Inversion-of-control resource management

The distinction of course is that the compiler checks what it is telling the programmer it checks, which is that both operands to + are of compatible types where a + operation is defined. The compiler is making no other contract. Whereas, the borrow checking is a contract about the inability to alias, yet the borrowck is not enforcing that when the programmer escapes to using raw pointers. The programmer of the raw pointer implementation is assured the borrowck won't allow his interface to be aliased, but the user of that checked interface has to presume that the programmer of the implementation is compliant behind that interface which employs the raw pointer. But that isn't even my main point, which is moreover that we are forcing the borrowck everywhere in a total ordering tsuris for the user, but then needing to escape out of it, and not only encapsulated in a tree of checked disjointness but also in cases where the borrowck will somehow have to be entirely subverted I guess by putting raw pointers in userland code (see my quote of myself below).

And when Circle / Square inherits from Ellipse / Rectangle in an OOP language, the subclassing paradigm is not lying about the fact that the invariants of Circle / Square are violated by the invariants of Ellipse / Rectangle in the mutable case (the error doesn't exist in immutable case).

I don't think there is one language that can satisfy everyone's preferences. For example, programmers will have different preferences on the mix of FP, imperative, immutability, low-level control, and high-level reasoning. I did mention a set of features that I think would be popular in a language, that currently don't exist as a complete set in any one language (although Haskelll and Scala get close but with idiosyncrasies and issues that cause me to think they are not going to be popular).
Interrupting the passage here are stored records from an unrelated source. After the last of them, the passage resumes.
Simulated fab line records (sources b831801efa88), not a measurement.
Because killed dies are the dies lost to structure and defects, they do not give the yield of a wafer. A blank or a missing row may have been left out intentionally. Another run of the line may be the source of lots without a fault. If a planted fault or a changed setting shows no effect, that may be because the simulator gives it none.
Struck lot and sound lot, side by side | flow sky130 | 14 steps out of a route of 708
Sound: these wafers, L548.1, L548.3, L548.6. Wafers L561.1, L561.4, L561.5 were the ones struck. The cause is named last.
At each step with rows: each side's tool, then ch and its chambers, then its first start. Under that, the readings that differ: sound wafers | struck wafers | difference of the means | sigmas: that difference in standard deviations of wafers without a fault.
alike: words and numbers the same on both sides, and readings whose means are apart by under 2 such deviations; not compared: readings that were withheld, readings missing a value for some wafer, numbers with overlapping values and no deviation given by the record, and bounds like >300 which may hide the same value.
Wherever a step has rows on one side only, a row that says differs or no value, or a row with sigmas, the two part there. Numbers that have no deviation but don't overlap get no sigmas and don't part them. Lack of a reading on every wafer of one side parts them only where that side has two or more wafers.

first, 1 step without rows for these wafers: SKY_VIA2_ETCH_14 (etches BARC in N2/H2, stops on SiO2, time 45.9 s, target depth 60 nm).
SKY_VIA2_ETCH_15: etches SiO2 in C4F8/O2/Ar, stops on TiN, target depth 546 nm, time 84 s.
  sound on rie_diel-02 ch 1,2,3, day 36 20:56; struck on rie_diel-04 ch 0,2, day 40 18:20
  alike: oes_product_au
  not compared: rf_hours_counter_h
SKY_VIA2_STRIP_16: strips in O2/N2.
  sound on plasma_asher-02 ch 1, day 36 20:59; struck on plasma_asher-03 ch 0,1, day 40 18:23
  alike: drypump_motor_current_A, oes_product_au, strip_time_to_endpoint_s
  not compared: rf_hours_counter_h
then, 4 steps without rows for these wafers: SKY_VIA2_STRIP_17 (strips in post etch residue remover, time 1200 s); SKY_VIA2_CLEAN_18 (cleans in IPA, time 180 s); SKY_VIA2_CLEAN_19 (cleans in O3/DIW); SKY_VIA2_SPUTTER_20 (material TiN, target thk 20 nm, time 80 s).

My apprehension regarding Rust was mostly merely arguing that I posit that aiming for total orders is an anti-pattern adding a lot of tsuris for very little gain{1}, and that it creates a frequent case where it is saying it has checked the invariants but has in fact delegated the checking to the programmer via the escape hatch of raw pointers, and in other cases we can't even do certain algorithms except by putting raw pointers in userland code. I may be wrong about the relative gain and the relative tsuris. I will merely quote again my most relevant statements and leave it as an open question that has not been thoroughly quantified. The market will quantify it over time. I don't think we are omniscient enough to know with certainty, but again I offer the following quotes as my insight or intuition on the matter and they may well be wrong or too one-sided or ... please remember I am all thumbs up and ecstatic about Rust's typeclasses and Crates.

{1} To reiterate or re-summarize again, appears to me that mutability control is a high-level concern, and most performance comes from high-level reasoning (profiling the code). Low-level performance is rarely the 80/20. Again I may be wrong about those priorities and it may vary by programmer and use case. YMMV.

Edit: we have all these wonderful PL advances that reduce tsuris and increase high-level expression such as first-class functions, lambdas (closures), type classes, and stackless coroutines or generators. I would like to see all those in a popular language asap. I am tired of waiting. Jettison all that OOP noise that is an anti-pattern. I realized that wasn't the reason Graydon Hoare created Rust. I've been reading his blog. He created Rust because he believes in low-level safety and thought that could help to build a better browser. I criticized Typestate back in 2011 when I first read Rust was considering it because type systems should never be separated (two different type systems in the same language). Now I am dubious (almost criticizing but aware of my lack of omniscience) about total ordering, low-level safety checks, which are only open under a tree of disjointness thus incompatible with open expression of partial orders (that is a generative essence attribute that I posit will prove to be an anti-pattern, but I'm not 100% certain). It was also a small world when I read today that he had been working on Stellar's consensus algorithm after he left Rust which I also analyzed a few months ago and had criticized as it would end up centralized (not realizing he was part of its implementation). And I see Graydon and I have entirely dipolar politics (I eat a lot of meat, love sports, and I'm not apologizing for being a man). So I don't expect a very significant chance we will be working together in the future although he seems to be very knowledgeable. Enjoyed reading his blog today. He is extremely shy (he admitted in his blog he feels awkward in social gatherings), I can only find one photo of the man on the entire internet and he is looking at the ground. As you can probably tell, I am an extreme extrovert. I don't get offended by Paul Phillips' (Scala) brash style, at least he wasn't as arrogant to me as others in the FP realm (Graydon also lamented the FP community tendency to arrogance or too serious in his blog). Rust community has treated me very respectfully and you also have my respect. I will exit with admiration of your tolerance.